Who would have guessed?
Ananda Baba can be anything he wants to be, that is except of course - a Vaishnava.
I think I can handle that. I'll become a whirling dervish instead.
Ananda said...
"I think I can handle that. I'll become a whirling dervish instead."
July 25, 2008 5:19 AM
[end quote]
What would capture my imagination would be if you became a very serious and accomplished practitioner of a true spiritual discipline like Hatha-yoga as opposed to the atheistic Buddhist sect.
I would love to hear your reports and experiences with the accomplished hatha-yoga teachers in India.
This Buddhism tangent lacks substance.
You and I both know modern Buddhism is a flowery fraud.
If you weren't a lazy intellectual you would adopt a real spiritual system like Hatha-yoga.
Buddhism is a joke.
We both know that.
Atheistic is not a proper term to attach to Buddhism, non-theistic is closer but also non-atheistic as well.
However, I don't see Ananda going for any type of 'ism' like cage, but freedom, like a bird on the wing, a bird cannot soar trapped in a cage.
Dhyan Moksha
While I have tremendous respect for a great plurality of spiritual disciplines, I am at this point no longer interested in committing myself to a particular orthodoxy at all. It's too much of a trip with all the guru business, the fundamentalists and the rest for me to cope with. There are limits to how much shit I can put up with.

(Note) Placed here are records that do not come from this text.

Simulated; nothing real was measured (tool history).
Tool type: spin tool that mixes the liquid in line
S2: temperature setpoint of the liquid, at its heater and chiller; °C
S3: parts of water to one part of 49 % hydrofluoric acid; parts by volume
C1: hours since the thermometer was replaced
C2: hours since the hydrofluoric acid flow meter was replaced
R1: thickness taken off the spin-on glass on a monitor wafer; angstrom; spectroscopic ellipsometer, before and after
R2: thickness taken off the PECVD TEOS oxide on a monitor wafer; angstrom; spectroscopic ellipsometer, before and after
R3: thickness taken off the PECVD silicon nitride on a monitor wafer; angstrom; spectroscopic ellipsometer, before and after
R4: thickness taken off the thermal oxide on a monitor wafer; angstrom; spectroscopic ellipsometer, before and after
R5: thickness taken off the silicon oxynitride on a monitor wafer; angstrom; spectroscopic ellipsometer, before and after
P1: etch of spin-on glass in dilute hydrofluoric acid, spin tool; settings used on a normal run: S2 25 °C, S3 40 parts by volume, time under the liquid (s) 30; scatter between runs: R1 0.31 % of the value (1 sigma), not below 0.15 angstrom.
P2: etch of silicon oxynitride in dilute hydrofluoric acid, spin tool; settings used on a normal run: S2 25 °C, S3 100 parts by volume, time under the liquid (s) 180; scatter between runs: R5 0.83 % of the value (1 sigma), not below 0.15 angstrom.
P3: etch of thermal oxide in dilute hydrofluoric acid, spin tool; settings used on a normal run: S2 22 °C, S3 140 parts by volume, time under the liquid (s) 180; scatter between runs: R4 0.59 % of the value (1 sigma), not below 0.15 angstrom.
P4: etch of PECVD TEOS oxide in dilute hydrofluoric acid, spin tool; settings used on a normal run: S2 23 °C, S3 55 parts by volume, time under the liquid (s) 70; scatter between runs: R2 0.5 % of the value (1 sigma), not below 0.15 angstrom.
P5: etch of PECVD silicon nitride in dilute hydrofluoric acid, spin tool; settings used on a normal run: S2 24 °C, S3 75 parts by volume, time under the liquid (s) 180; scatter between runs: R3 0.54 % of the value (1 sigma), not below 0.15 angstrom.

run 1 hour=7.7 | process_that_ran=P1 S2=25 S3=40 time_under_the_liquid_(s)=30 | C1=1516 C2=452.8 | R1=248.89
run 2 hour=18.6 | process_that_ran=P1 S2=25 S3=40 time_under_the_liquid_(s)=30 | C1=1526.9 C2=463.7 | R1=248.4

However I do plan to spend six months studying with an old Tamang shaman master next time I come to Nepal in 2009. I haven't written of him yet. It will be interesting.
Your knowledge of Buddhism is obviously very limited, Curious Person.
Ananda Baba said:
"I am at this point no longer interested in committing myself to a particular orthodoxy at all."
[end quote]
But, does one really need to commit to an orthodox form of any religion in order to accept the basic theological doctrine of any given theistic conception?
I certainly do not practice or follow any orthodoxy of any kind, but that does not restrict me from accepting and embracing a favorite form of theistic conception
Orthodoxy seems to be the progeny of as you say "the guru business", which is indeed a plague on many religions of the world.